Surprise Yourself For More Proficient Flying

The Extra NG is an almost wholly composite airframe that allows for ­aerodynamic adaptations beyond what shaped and riveted metal can provide. Extra Aircraft

I remember flow states, during times of stress in the airplane, when time slows down just a bit—enough to help me manage a given situation deliberately and appropriately.

There is no flow today.

Flashing back to two days ago, I recall a comment that has lodged in my mind, and I work hard to apply those words to the situation at hand: “It’s just a position in the sky that you have to deal with.”

So says Mike Burke, instructor for Prevailance Aerospace in Chesapeake, Virginia, as we’re finishing up the first ground session of a three-day upset-prevention-and-recovery training course that I’ve signed on to; UPRT trains pilots to recognize and recover from unusual attitudes and aircraft upsets. We would be preparing to head out to the airplane to start into it, except for the scuds of what was once Hurricane Isaias trudging across the airport.

The syllabus calls for three instructional sessions, each followed by an hourlong flight in one of the school’s Extras—a 330 or 330LX. Fortunately, I’m in a class of one, and the training is designed to flex for just such occasions because the UPRT flights need to be flown in good VFR conditions, with enough ceiling, visibility and cloud clearance for the tasks ahead.

We soldier ahead through the second ground session. By the time we begin tackling the third, the weather has cleared to CAVU. Vanessa Christie, founder and president of Prevailance Aerospace, helps me strap into the seat-pack parachute we’re required to wear for the aerobatic maneuvers ahead. Though I’ve put on my own pack dozens of times, the company takes the extra precaution of assisting its customers in the move, to ensure that it’s on just as tightly as it needs to be and to help pilots get into the front seat in what may be a relatively unfamiliar situation.

The Extra 330 and 330LX were selected for the training because their aerodynamic margins lay well outside the envelope in which we’ll fly. We’ve specifically reviewed the 330LX’s maneuvering and limiting airspeeds, along with the fact it’s rated for plus or minus 8 Gs with two people on board. Nothing we’re going to do will take us intentionally above 4 Gs or below minus 1 G—so we’re well within the airplane’s capabilities.

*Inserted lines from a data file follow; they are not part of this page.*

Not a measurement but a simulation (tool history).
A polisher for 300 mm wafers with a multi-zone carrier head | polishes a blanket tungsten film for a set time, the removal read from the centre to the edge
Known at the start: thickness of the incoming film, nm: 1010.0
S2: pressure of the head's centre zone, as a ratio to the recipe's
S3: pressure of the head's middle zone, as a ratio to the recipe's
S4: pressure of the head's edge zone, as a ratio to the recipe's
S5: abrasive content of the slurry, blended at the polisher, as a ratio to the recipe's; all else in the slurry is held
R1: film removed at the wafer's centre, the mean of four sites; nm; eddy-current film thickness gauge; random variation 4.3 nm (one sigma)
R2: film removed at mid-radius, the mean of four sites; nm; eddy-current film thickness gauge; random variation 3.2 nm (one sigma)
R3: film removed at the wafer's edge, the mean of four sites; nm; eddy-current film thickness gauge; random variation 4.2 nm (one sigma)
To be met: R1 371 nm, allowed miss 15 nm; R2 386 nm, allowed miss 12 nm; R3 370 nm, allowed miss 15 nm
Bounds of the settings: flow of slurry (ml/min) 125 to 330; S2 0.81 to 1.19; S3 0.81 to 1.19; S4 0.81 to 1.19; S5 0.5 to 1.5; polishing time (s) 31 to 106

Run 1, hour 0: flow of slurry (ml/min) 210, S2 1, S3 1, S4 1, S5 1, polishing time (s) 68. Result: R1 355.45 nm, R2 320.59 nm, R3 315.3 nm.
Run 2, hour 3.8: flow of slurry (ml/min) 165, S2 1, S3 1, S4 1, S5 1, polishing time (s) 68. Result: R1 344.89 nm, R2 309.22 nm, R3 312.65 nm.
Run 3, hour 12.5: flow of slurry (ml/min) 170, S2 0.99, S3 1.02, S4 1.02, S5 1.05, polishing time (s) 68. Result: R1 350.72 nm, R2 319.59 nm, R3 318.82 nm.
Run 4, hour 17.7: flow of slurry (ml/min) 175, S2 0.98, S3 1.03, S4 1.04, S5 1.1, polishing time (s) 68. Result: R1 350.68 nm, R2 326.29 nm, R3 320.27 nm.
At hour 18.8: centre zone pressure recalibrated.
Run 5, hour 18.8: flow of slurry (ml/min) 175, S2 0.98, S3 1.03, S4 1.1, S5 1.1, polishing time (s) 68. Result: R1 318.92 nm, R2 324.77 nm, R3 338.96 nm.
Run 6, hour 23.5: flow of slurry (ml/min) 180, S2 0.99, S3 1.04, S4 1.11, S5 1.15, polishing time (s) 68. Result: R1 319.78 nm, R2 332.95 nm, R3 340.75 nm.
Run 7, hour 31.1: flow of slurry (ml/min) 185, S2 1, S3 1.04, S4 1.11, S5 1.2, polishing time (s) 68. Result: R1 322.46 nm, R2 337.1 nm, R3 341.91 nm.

I’m up front—the Extra is flown solo from the back—with only a handful of instruments in front of me on the panel. The Sandia attitude indicator has the breaker pulled because I’ll be recovering from each upset visually during this course and to keep us from having to reset it. Burke has all the navigation in the rear cockpit and a native’s familiarity with the airspace near us, which feels the nearby presence of Naval Air Station Oceana (Burke’s a retired Navy pilot). He’ll taxi out and take off so I can focus on the tasks ahead; this isn’t a training session to get me checked out in the 330LX, which takes a certain amount of finesse to handle on the ground. The flights to come will make me want to revisit the airplane, though. It’s a sweet companion for the next few hours we’ll spend together.

The first flight is spent reviewing basic aerobatics—wingovers, aileron rolls and a loop—plus nonviolent upsets, involving recoveries from just past the standard aerobatic limits of 60 degrees of bank and 30 degrees nose up or down. I find it relatively easy to apply the steps I’ve been taught to recover—but I’ve seen these attitudes before in an airplane.

My moment of truth comes on the second day, during our third flight overall. Normally, Prevailance doesn’t plan for two flights in a day for most pilots because of the stress involved for the body and mind. But weather has forced our hand a bit, and I’m game to try the third flight after a good morning session doing spins, more aerobatics and bigger upsets.

UPRT contains enough acro to whet a pilot’s appetite for an Extra NG. Extra Aircraft

The last flight in the syllabus, like the others in the program, flexes to meet the student’s progress at this point. Burke recognizes that I’m beginning to tap out as I slow down during aerobatic moves that were coming together well just a couple of hours prior. When we get to the upsets, he gives me the first—past the vertical and a slow recovery to wings level. Then, after a bit of rest, he sets up a simulation of the rapid-roll sequence experienced by a Challenger 604 crew after they encountered the wake of an Airbus A380 over the Arabian Sea in January 2017.

There is no more flow. I stop in my tracks as he leaves the 330LX inverted. I’m unable to verbalize the first word of the checklist, “uncouple.” Eventually, I flail through a roll to wings level. But it’s clear I have hit my limit. I just smacked right into my personal wall, where the startle factor froze me in place. We spend some time afterward just flying around, and I get my mojo back as we practice a few more upright spins—which I find strangely comforting in their normalcy—and we return to base. Mission accomplished.

The Root Cause

The Prevailance program derives the structure of its syllabus from years of accident analysis and searching for the root causes of those that bent metal and took lives. Scenario-based training—such as that used in the Advanced Qualification Program—has been used in the airline industry and replicated throughout commercial aviation. So, those pilots coming into Prevailance’s course from large flight departments, such as PepsiCo’s, as well as airline flying find familiar territory in the training, which was derived in part using this structure.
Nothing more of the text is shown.